LIHUE >> Gay & Robinson's announcement yesterday that it will stop planting sugar cane on 4,000 acres of state land has state officials wondering what to do with the property.

Gay & Robinson did not say it was vacating the land, only that it would stop farming it after next year's harvest. But it was clear that if Gay & Robinson stops farming the property, it also will stop maintaining it.

The sugar company is part of a consortium of west Kauai agricultural companies that agreed to take over the state land formerly leased by Amfac/JMB's Kekaha Sugar Co. Amfac shut down sugar operations on Kauai in late 2000.

The new tenants do not have to pay rent but they agreed to maintain the immense and very complex irrigation and drainage systems built by Amfac over a century of farming the land.

The Department of Land and Natural Resources has said repeatedly the Kekaha property is the best farm land owned by the state. Without constant maintenance, the water systems would rapidly deteriorate and the ability to farm the land would be lost. That would diminish its value considerably.

Gay & Robinson took over 4,000 acres of the property to expand its sugar operations.

"That's a big chunk of land," said Alfredo Lee, executive director of the Agribusiness Corp., a state agency that manages the Kekaha property.

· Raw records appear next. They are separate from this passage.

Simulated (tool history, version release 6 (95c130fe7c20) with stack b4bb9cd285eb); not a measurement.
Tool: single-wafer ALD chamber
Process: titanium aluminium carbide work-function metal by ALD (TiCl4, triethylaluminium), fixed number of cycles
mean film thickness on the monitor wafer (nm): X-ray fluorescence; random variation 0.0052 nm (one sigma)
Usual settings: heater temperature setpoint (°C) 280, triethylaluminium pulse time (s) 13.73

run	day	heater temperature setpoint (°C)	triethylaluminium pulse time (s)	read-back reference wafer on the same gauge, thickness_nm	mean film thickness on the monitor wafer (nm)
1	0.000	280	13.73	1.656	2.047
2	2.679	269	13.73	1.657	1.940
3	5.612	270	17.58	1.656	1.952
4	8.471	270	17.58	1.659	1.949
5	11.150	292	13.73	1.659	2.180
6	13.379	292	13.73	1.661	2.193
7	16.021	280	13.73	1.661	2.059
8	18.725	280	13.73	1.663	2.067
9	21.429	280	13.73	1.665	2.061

"If Gay & Robinson decides to completely vacate it, it's going to be hard to find a tenant to take it over."

Without a new tenant, the cost of water system maintenance may have to be absorbed by the other members of the consortium, he said,

Gay & Robinson is the largest land owner on Kauai and one of only two sugar companies remaining in Hawaii.

The company is hoping to diversify to add ethanol production from molasses to subsidize the sugar business. But it says the future of that project depends on the success of several bills now in the Legislature, including a tax credit.

Meanwhile, the cutback immediately eliminates between 15 and 25 of the company's 310 jobs, said Alan Kennett, president and general manager of Gay & Robinson. The planters -- who are among the best paid employees on the plantation -- have bumping rights and the workers laid off will be less skilled employees with the least seniority, Kennett said.

The addition of the old Amfac lands has given Gay & Robinson record harvests in terms of tonnage the past two years. This year's harvest is scheduled to come in at 65,000 tons.

But the price of sugar has dropped dramatically this year, to $350 a ton from $380 last year. Kennett said the price drop will cost the company $2 million in lost revenue.

The old Amfac land is less productive and thus less profitable than the 7,500 acres of Gay & Robinson land, which the company has long boasted is the most productive sugar land in the world.

Gay & Robinson will harvest 1,200 acres of the Amfac land this year and about 1,700 acres next year, but none of the land will be replanted, Kennett said.